2  Data

This book/site is under construction

Everything is liable to change, even the title

2.1 Data sets

This book is about tools for creating visualizations. But to visualize data you first need data. So let’s start by taking a look at some of the data sets available to us without much hassle.

2.1.1 base R

Base R comes with a bunch of data sets ready to use. There are classics like iris and mtcars, but there are many more to choose from:

Since the datasets package comes from base R, the data is not always immediately ready to use with ggplot2 (Wickham 2024). Luckily we have the tidyverse (Wickham, Averick, et al. 2023) packages that make it easy to make the necessary changes.

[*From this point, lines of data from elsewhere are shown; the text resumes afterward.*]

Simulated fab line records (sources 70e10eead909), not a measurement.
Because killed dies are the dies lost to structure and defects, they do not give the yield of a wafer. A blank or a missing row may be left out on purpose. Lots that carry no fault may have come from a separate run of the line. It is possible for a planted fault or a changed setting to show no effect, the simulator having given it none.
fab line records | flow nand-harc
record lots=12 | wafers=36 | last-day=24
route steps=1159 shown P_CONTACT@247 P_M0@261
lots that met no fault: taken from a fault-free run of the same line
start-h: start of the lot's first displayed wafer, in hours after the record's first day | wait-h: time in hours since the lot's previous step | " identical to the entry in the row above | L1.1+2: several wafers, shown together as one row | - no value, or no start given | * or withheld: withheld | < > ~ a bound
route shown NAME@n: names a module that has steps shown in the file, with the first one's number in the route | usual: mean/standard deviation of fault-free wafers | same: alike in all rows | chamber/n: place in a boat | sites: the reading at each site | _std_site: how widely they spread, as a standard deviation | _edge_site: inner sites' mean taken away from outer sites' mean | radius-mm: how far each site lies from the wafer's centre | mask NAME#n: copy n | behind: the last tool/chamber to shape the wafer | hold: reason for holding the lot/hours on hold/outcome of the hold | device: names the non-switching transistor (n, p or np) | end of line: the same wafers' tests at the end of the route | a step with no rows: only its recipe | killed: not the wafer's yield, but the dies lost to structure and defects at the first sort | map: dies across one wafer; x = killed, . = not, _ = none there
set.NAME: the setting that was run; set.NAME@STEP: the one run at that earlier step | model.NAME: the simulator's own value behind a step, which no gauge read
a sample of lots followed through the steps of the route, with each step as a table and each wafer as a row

Here is an example using the USArrests (‘Violent Crime Rates by US State’) data set. We can start by loading the data set by using the data() function:

data(USArrests)

Let’s take a quick look at what the first couple of rows of the data set looks like:

head(USArrests)
           Murder Assault UrbanPop Rape
Alabama      13.2     236       58 21.2
Alaska       10.0     263       48 44.5
Arizona       8.1     294       80 31.0
Arkansas      8.8     190       50 19.5
California    9.0     276       91 40.6
Colorado      7.9     204       78 38.7

As you can see, USArrests is a data frame. It has four columns and the names of the US states are row names. We would like to see them as the fifth column instead. We can use the tibble (Müller and Wickham 2023) package to do that. While we’re at it, let’s also change the data frame into a tibble:

library(tibble)

usarrests_tbl <- USArrests %>%
  rownames_to_column(var = "State") %>%
  as_tibble()

We can then use the new tibble to create a simple visualization with ggplot2:

library(ggplot2)

usarrests_tbl %>%
  slice_max(Murder, n = 10) %>% 
  ggplot(aes(Murder, UrbanPop)) +
  geom_point() +
  geom_label(aes(label = State))

2.1.2 IMDb movies (1893-2005)

ggplot2movies (Wickham 2015) used to be a part of the ggplot2 package itself. It’s now its own package to make ggplot2 lighter.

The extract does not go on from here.